United States of America, Plaintiff-appellee, v. John Wesley Goss, Defendant-appellant, 94 F.3d 645 (6th Cir. 1996)Annotate this Case
Aug. 8, 1996
Before: LIVELY, KENNEDY, and SILER, Circuit Judges.
John Wesley Goss appeals his judgment of conviction and sentence. A jury found Goss guilty of aiding and abetting the possession with intent to distribute cocaine in violation of 18 U.S.C. § 2 and 21 U.S.C. § 841(a) (1). The district court sentenced Goss to 120 months of imprisonment and eight years of supervised release and imposed a $50 special assessment. The parties have waived oral argument and this panel unanimously agrees that oral argument is not needed. Fed. R. App. P. 34(a).
On appeal, Goss argues that insufficient evidence exists to support his conviction.

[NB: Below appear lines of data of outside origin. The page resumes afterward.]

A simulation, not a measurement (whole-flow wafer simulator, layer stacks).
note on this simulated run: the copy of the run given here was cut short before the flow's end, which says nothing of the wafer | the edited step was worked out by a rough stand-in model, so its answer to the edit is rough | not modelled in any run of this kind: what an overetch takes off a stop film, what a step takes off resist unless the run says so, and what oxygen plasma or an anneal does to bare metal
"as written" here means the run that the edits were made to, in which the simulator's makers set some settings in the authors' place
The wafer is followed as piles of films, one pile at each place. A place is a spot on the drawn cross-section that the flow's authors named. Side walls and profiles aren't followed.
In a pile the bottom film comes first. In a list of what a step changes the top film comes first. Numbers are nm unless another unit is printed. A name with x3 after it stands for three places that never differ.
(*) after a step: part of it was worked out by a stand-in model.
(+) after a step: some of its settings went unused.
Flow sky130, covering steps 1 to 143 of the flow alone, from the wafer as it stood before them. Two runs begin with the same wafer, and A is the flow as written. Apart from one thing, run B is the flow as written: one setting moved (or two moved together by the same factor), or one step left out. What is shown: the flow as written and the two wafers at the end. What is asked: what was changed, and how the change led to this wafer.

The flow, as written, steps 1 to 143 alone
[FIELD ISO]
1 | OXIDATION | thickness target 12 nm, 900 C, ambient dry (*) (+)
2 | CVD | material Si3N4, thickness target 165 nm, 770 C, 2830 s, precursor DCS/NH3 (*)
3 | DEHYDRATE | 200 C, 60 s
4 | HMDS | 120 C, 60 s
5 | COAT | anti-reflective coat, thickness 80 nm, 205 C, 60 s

Upon review, we conclude that Goss's argument is without merit. The test for determining whether a jury's verdict is based upon sufficient evidence is whether, after the court views the evidence in the light most favorable to the government and draws all reasonable inferences in favor of the government, any rational trier of fact could conclude that each element of the offense has been established beyond a reasonable doubt. United States v. Wilson, 27 F.3d 1126, 1132 (6th Cir.), cert. denied, 115 S. Ct. 452 (1994). An individual violates 21 U.S.C. § 841 by knowingly or intentionally distributing or possessing with intent to distribute a controlled substance. 18 U.S.C. § 2 provides that an individual who aids or abets the commission of an offense against the United States is punishable as a principal. The testimony of Mark Roberts and Joseph McGhee provides sufficient evidence to conclude that Goss violated these statutes.
Accordingly, we affirm the district court's judgment.